Dooega drama group return with a powerful version of Friel play

Dooega drama group staged their production of Translations in Colaiste Acla on Saturday and Sunday December 29 and 30 and will perform in other venues in coming months.

Translations is a three-act play by Irish playwright Brian Friel, written in 1980. It is set in Baile Beag (Ballybeg ), a small village at the heart of 19th century agricultural Ireland. Friel has said that Translations is “a play about language and only about language”, but it deals with a wide range of issues, stretching from language and communication to Irish history and cultural imperialism.

The play is set in the quiet community of Baile Beag (later anglicised to Ballybeg ), in County Donegal in 1833. Many of the inhabitants have little experience of the world outside the village. Irish, Latin and Greek are spoken in the local hedge school. Friel uses language as a tool to highlight the problems of communication — lingual, cultural, and generational.

Both Irish and English characters in the play speak their respective languages, but it is English that is spoken by the actors. This allows the audience to understand all the languages, as if a translator were provided. However, onstage, the characters cannot comprehend each other. This is due to lack of compromise from both parties, the English and Irish, to learn the others' language, a metaphor for the wider barrier that is between the two parties.
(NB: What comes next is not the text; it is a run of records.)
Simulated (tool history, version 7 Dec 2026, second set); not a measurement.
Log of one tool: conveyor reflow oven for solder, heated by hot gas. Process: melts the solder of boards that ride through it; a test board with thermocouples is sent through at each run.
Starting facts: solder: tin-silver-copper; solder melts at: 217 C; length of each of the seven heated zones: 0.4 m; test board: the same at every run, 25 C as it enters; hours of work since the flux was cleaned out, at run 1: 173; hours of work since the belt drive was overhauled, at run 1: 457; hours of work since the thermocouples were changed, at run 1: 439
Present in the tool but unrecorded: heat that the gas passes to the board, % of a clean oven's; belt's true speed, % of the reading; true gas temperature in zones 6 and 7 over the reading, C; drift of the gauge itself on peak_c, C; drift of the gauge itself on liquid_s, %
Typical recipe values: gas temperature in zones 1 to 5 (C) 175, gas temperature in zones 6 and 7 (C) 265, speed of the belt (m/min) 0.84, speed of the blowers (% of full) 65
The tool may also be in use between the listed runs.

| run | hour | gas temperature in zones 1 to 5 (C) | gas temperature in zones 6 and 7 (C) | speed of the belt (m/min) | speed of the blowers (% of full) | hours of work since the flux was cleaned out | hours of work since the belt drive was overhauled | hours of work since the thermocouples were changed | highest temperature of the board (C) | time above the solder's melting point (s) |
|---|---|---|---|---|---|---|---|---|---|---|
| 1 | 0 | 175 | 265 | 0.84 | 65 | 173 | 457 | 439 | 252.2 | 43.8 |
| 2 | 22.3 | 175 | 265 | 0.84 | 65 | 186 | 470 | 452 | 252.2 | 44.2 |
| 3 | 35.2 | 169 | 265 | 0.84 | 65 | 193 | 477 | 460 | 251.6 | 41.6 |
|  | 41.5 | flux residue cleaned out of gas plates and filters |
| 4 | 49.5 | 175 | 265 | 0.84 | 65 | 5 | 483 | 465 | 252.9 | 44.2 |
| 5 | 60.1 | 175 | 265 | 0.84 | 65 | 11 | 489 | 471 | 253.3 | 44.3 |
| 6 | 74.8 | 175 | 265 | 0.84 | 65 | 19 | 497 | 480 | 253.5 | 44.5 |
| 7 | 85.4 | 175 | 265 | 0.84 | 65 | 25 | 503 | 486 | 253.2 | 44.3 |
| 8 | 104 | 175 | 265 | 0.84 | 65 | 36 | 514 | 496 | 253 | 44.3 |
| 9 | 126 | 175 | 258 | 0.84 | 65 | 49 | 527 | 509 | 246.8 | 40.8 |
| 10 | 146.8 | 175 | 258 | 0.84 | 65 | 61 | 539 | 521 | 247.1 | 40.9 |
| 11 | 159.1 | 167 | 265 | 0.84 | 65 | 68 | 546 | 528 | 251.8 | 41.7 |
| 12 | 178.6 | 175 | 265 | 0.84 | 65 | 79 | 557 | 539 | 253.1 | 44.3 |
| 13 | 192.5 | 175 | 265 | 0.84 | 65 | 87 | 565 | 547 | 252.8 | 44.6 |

Director Martan O Mongain delivers a quality version of this powerful play. The authentic set complements the atmospheric quality of lighting, dress and sound. The whole production induces realism and truth to the confusion of languages and culture of the time.

Dooega drama group will perform Translations in Aras Inish Gluaire, Belmullet, on January 19; in the Royal Theatre, Castlebar, on January 25; the Draiocht Theatre, Blanchardstown, Dublin, and the Library Theatre, Luton, UK on March 16 and 17.